Online? Which Database to Use?
Of course, everything is online. While that statement is not actually true, most materials a practicing attorney are looking for can be found in a digital format. The questions are where to look and what resources are available?
COMPUTER-ASSISTED LEGAL RESEARCH
As students, lawyers in training are given unfettered access to LexisNexis and Westlaw. More profitable employers may have access to one or both of these for their new attorneys. The problem is that they can be expensive, especially if not researched efficiently and effectively. Librarians at Cooley teach one-credit advanced legal research courses on a number of topics. One course deals exclusively with advanced CALR (computer-assisted legal research) and goes through various vendors and explores the pros and cons of various subscriptions. They also cover various free or low-cost resources.

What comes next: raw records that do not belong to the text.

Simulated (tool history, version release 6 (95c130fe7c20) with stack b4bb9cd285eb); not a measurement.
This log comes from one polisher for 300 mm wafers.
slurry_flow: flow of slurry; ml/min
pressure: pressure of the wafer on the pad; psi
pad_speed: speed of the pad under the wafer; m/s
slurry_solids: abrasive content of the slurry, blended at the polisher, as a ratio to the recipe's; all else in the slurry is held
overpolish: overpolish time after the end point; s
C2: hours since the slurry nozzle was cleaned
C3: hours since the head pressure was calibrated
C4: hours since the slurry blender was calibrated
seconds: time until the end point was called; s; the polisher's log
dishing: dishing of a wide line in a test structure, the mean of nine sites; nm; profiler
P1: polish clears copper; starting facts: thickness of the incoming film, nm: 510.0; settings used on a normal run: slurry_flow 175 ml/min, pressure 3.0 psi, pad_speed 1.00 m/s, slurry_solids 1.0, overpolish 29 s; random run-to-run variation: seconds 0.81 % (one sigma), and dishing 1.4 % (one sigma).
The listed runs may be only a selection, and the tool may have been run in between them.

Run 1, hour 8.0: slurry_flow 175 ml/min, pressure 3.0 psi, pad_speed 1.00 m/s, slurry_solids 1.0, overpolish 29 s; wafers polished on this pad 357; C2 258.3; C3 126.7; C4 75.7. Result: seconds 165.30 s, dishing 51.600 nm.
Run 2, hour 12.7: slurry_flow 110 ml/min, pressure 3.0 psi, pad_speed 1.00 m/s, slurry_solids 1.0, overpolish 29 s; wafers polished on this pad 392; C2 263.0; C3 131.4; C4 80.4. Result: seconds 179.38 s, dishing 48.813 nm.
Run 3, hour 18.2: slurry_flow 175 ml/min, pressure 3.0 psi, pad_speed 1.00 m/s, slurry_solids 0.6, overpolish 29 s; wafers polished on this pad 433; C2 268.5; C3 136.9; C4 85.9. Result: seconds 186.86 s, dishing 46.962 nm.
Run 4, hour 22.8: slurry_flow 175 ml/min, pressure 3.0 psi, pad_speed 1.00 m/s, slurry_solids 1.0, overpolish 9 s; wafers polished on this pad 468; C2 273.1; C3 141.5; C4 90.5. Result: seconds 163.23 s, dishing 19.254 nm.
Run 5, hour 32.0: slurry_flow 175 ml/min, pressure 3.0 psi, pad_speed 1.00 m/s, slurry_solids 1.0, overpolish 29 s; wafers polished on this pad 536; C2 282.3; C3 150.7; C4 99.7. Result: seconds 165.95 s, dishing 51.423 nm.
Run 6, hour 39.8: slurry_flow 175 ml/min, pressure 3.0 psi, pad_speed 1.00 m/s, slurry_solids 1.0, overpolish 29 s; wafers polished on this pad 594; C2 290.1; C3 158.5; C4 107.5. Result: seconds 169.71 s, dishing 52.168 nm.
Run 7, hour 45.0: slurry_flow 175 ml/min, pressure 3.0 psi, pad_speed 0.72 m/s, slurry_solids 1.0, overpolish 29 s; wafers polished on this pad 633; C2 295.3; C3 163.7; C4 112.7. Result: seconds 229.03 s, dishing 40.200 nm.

This is where things can get interesting. There are three great ways to access Michigan and Florida primary law that everyone needs to know about. Of course, this list is transferable to nearly every state in the country.
- The state court website will get you to opinions of at least the highest court and likely appellate courts as well. The Florida Supreme Court and Michigan Supreme Court both post opinions in a matter of hours after a case is released. They also allow you to search appellate court opinions. This is the easiest way to get current opinions.
- Fastcase is included with your state bar membership. This is true for both Florida and Michigan and a host of other states. See the Fastcase website for a complete list of local, state, and specialty bar associations offering access as part of their membership (currently over 80 groups). Fastcase is a low-cost online legal research database that gives users access to both primary and secondary legal information. Yes, state judicial opinions, statutes, and regulations as well as federal materials are easily searchable. The coverage of your subscription may vary depending on what your providing organization contracts for.
- Both the Michigan and Florida campus libraries offer limited public access Westlaw for free to our local alums. While not the full subscription like where you were a student, the public access terminals allow you to search digitally any of the materials we also subscribe to in print. The catch with this is that you must be on campus at one of our public terminals, but the availability of this type of tool is great. Such features as KeyCite and headnote searching are all still available as part of this institutional subscription. You should be prepared to either email or download research materials to a flash drive since there is not a public printer.
There are definitely other free resources that you can tap into such as Google Scholar and the Legal Information Institute, but my goal here is just to make you aware of online legal research. It should be an integral part of any work you do for a client and given the requirements by state bar associations that members be adept in using technology to support the work for their clients, online legal research is necessary for effective legal representation. Most importantly, there are very cost-effective resources available whose searching techniques can be easily learned.
Which database should you use? That will be entirely up to you, but it is helpful to harken back to your days as a student. Conduct research on the database that contains the types of materials you need access to and that you are the most comfortable with so you will be the best researcher for your client.